Growing up in Pittsburgh, Pennsylvania, Williams didn’t know about Juneteenth Day. She first learned about Juneteenth after moving to Milwaukee in June of 1988 to become the youth minister at Cross Lutheran Church.
“I thought I knew African American history,” she said. “I felt that I had been cheated of something all of those years.”
Looking back at history class, Williams said the true stories of Black people were often omitted from the teachings and history book.
“The omission of truth is a lie” she said, adding that people who escaped that oppression and lifestyle didn’t talk about what happened in the South.

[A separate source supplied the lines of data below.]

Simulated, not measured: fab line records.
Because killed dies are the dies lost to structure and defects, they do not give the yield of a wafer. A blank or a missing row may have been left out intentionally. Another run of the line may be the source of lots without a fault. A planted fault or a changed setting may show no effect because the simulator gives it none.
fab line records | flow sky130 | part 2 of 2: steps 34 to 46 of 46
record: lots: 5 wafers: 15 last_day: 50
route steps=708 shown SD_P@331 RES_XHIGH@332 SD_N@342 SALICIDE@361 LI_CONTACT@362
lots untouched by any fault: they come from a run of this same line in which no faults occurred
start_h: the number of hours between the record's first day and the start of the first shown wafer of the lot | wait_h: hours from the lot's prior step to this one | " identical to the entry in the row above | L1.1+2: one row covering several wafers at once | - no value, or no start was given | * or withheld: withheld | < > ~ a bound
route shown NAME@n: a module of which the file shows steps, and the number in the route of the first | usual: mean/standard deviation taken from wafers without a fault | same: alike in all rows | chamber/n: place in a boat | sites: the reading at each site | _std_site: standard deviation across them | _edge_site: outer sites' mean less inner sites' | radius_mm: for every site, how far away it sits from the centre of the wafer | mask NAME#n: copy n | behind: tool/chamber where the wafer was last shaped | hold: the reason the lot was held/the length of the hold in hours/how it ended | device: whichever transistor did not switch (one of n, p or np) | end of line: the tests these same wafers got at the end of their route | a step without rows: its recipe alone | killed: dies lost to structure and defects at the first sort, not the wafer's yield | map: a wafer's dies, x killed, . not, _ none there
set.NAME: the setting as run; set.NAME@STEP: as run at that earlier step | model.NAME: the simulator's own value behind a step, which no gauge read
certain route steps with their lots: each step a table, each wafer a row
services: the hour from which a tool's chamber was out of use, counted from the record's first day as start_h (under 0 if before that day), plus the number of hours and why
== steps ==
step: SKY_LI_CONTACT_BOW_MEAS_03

Williams spent her first Juneteenth Day at America’s Black Holocaust Museum, at the time located on King Drive, talking with Dr. James Cameron, learning his story and sharing her own.
She shared with Cameron how her great-grandfather Henry Hoots narrowly escaped a lynching in what is now Selma, Alabama. Hoots was a homeowner and property-owner with an incredible farm. During the day, Hoots worked at a factory but a confrontation with his white supervisor forced him to leave town before sundown. Before he left, Hoots turned to his wife, Nellie Hoots, and told her to harvest his sweet potatoes and peanuts before coming north.
“And indeed, that’s why we celebrate Juneteenth, because my great-grandfather understood that even in a life and death situation, the most powerful thing he could do is feed his family,” Williams said.
The family filled a trunk with sweet potatoes and peanuts, and Williams’ grandma said she never had sweet potatoes or peanuts as tasty and as sweet as those.
“If we’re talking Juneteenth and we’re in an urban context and we have a 2.2-acre farm, we have to celebrate on this land,” Williams said.
This land is about food and people and stories, she said, adding that this land is a part of Wisconsin’s Underground Railroad and is where Caroline Quarlls sought refuge with Deacon Samuel Brown.
“We have to always celebrate Juneteenth here at Alice’s Garden Urban Farm,” she said. “Because we are the products of our ancestor’s wildest imaginations. Those ancestors who were chained as they cultivated food.”
In Williams’ mind, the trees that surround the garden represent the ancestors watching over the land and the people who carry on the tradition. Juneteenth is about emancipation and freedom, but at Alice’s Garden it is also about the ability to grow food and carry on that tradition, she said.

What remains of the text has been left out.